Conventional Guidelines

In today’s market, having a strong loan option can give you a major advantage—especially when competing against multiple offers. Conventional loans are a great choice for buyers with solid credit who want lower long-term costs and more flexibility.

Unlike government-backed loans, Conventional financing can offer lower overall costs, no upfront mortgage insurance, and more options when it comes to property types.

Whether you're purchasing your primary home, a second home, or an investment property, Conventional loans provide a versatile solution tailored to your goals.

Program Highlights:

  • As low as 5% down payment (primary residence)

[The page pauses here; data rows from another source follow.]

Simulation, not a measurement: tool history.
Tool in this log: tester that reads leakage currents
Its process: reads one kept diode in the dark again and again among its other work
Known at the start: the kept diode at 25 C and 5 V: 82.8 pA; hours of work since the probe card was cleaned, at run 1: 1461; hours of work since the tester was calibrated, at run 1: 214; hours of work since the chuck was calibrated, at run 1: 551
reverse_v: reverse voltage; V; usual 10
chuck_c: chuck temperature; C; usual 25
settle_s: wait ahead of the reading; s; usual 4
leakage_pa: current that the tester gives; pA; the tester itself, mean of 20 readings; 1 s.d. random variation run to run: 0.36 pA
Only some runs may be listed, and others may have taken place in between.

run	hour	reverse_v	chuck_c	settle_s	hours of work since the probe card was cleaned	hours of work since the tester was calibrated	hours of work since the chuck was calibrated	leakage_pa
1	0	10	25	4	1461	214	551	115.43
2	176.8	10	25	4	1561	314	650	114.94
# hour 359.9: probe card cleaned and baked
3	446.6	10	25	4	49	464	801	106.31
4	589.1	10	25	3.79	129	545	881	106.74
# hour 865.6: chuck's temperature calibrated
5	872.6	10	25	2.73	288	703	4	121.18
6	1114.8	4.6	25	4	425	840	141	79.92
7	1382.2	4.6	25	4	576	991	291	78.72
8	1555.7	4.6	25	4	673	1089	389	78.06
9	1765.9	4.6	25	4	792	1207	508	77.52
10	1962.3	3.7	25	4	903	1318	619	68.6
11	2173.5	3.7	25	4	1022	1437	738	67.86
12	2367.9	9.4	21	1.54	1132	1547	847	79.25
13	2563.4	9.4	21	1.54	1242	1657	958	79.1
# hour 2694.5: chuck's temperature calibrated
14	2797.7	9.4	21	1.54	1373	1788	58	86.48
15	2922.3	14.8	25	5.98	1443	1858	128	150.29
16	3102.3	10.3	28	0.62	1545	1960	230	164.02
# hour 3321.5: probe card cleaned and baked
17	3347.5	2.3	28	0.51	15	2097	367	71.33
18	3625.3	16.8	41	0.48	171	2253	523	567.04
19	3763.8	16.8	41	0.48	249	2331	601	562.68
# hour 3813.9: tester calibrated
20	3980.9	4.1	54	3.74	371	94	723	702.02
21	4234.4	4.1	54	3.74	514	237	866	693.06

  • No upfront mortgage insurance

  • Ability to remove PMI once equity reaches 20%

  • Competitive fixed and adjustable-rate options

  • Available for primary, second homes, and investment properties

Eligible Property Types:

  • Single-Family Homes

  • Condos

  • Townhomes

  • 2–4 Unit Properties

Requirements:

  • Typically 620+ credit score

  • Verifiable income (W2, 1099, or self-employed)

  • Stable employment history

  • Down payment varies based on occupancy & property type

FAQs

What’s the minimum down payment?
As low as 5% for primary residences. Higher for second homes and investments.

Do I have mortgage insurance?
Only if you put less than 20% down—but it can be removed later.

Is this better than FHA?
It depends. Conventional is typically better for buyers with stronger credit and more savings.

Can I use this for an investment property?
Yes. Conventional loans allow for investment purchases.

What’s the typical loan term?
Most common options are 15 or 30 year fixed, with adjustable-rate options available.